Documenting Time-Sensitive Campus Events Through Social Media and Web Archives Policy

1. Introduction

The ephemeral and dynamic nature of websites and social media communication requires that UTARMS take a proactive role in evaluating sources for long-term preservation as these formats are uniquely sensitive to loss. The nature of this documentation surfaces significant concerns regarding privacy and ethics, as well as how the technical capturing process shapes the records themself.

2. Purpose

The purpose of this policy is to outline criteria and documentation for assessing events which may require web archiving and/or the capture of social media. It also establishes departmental guidelines regarding the type and treatment of information captured within.

3. Policy

  1. Events are captured through social media or web archiving when they are understood to provide unique documentation that significantly impacts the understanding of the event, or the event itself.
  2. Events should have impact on the breadth of UofT and its communities and represent areas of substantial research interest.
  3. Because of staff resources and technological limitations, at this time, UTARMS will only collect webpages and tweets from user timelines and hashtags. This may be revisited as platforms and web archiving technologies change.
  4. Where possible, UTARMS will consult with content creators beforehand about our intentions to document said event and discuss any concerns they may have about the documentation of said event.
  5. UTARMS prioritizes individuals’ right to privacy including the “right to be forgotten”. If a tweet has been deleted, made private or an account suspended, the content will no longer be available when the dataset is accessed at a later date.
  6. With regards to websites, when a site owner authorizes communication of their work to the public over the internet without technological restrictions, we view this as their implicit consent to the indexing and caching of their site. Where a site uses technological protection measures to restrict crawling technology (such as robots.txt), we will not harvest the content without providing notification and securing permission.
    1. Collection finding aids will include an explicit sentence inviting copyright owners to contact UTARMS if they do not wish to have their work or website(s) made available through the collection: You are invited to contact us if you believe that any of the material shared in this collection represents an infringement of copyright, privacy or other legal right. Please include a link to the material in question, along with information about the nature and reason for your request.

4. Definitions

Content creators: Individuals or groups who oversee the creation of content on Twitter.
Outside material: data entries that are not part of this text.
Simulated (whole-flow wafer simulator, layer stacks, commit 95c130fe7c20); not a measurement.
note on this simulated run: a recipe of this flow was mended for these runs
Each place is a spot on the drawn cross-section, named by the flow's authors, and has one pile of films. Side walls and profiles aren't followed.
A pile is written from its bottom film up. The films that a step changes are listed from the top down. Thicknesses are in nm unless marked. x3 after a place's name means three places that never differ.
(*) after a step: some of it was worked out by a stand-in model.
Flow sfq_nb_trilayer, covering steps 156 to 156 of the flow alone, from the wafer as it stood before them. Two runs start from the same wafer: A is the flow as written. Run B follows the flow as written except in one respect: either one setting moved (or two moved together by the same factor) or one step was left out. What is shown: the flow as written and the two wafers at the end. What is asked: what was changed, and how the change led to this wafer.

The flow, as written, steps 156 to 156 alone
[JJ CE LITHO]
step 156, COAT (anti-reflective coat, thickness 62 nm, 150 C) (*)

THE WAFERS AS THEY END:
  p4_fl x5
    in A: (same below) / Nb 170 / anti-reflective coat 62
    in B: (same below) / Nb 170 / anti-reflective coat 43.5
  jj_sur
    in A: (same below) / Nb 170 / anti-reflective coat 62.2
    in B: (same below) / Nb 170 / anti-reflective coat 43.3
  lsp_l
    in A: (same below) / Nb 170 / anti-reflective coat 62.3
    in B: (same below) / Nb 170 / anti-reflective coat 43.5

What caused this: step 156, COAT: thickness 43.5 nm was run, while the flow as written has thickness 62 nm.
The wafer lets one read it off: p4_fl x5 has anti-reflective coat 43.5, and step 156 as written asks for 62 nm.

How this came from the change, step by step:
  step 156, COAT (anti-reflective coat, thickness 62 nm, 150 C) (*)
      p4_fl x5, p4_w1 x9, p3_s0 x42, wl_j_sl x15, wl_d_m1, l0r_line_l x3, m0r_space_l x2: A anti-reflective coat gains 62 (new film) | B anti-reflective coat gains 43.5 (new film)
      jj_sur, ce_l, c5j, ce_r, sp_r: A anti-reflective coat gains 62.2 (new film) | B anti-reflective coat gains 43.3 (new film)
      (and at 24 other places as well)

Hashtags: A word or phrase preceded by a hash sign (#), used on social media websites and applications, especially Twitter, to identify digital content on a specific topic. Tweets collected through hashtags are done using the research search API endpoint. This endpoint collects tweets from a search query (e.g. hashtag) from the last 7 days. Access to the full-archive search endpoint (dating back to March 2006) is available by applying to the Academic Research product track.

Hydrate: A command that will read a file of tweet IDs and write out the tweet for them into JSON using Twitter's status/lookup API. For further details, see the tool Hydrator.

Third-Party Access: In relation to Twitter’s Platform Usage Guidelines, UTARMS defines ‘Third-Party’ as any individual who is not a UTARMS staff member.

Tweet ID: A unique identifier associated with an individual tweet that is generated by Twitter’s API.

User timeline: Tweets published by a specific Twitter account. Tweets from a user timeline are collected using the user Tweet timeline API endpoint – it can return the 3,200 most recent Tweets, Retweets, replies and Quote Tweets posted by the user (no time limit).

Web archives: A collection of archived websites grouped by theme, event, or subject area. Web archiving is the process of creating an archival copy of a website. An archived site is a snapshot of how the original site looked at a particular point in time. The archive contains as much as possible from the original site, including text, images, audio, videos, and PDFs.

5. Procedures

  1. Events are evaluated using the Collection Decision Matrix (see Appendix 1). This is intended to identify various considerations and weigh these against each other in order to document and inform decision-making. This document is brought forward to and approved by the University Archivist.
    1. When an archivist thinks there’s something that may require proactive documentation by UTARMS, the archivist should complete a RASCI Responsibility Matrix.
    2. Once complete, the archivist will call a meeting as soon as possible with identified internal stakeholders to discuss and complete the Collection Decision Matrix.
    3. A copy of the completed matrix will be filed either in its Case File, or in the Departmental Shared Drive under ‘Declined Event Collections’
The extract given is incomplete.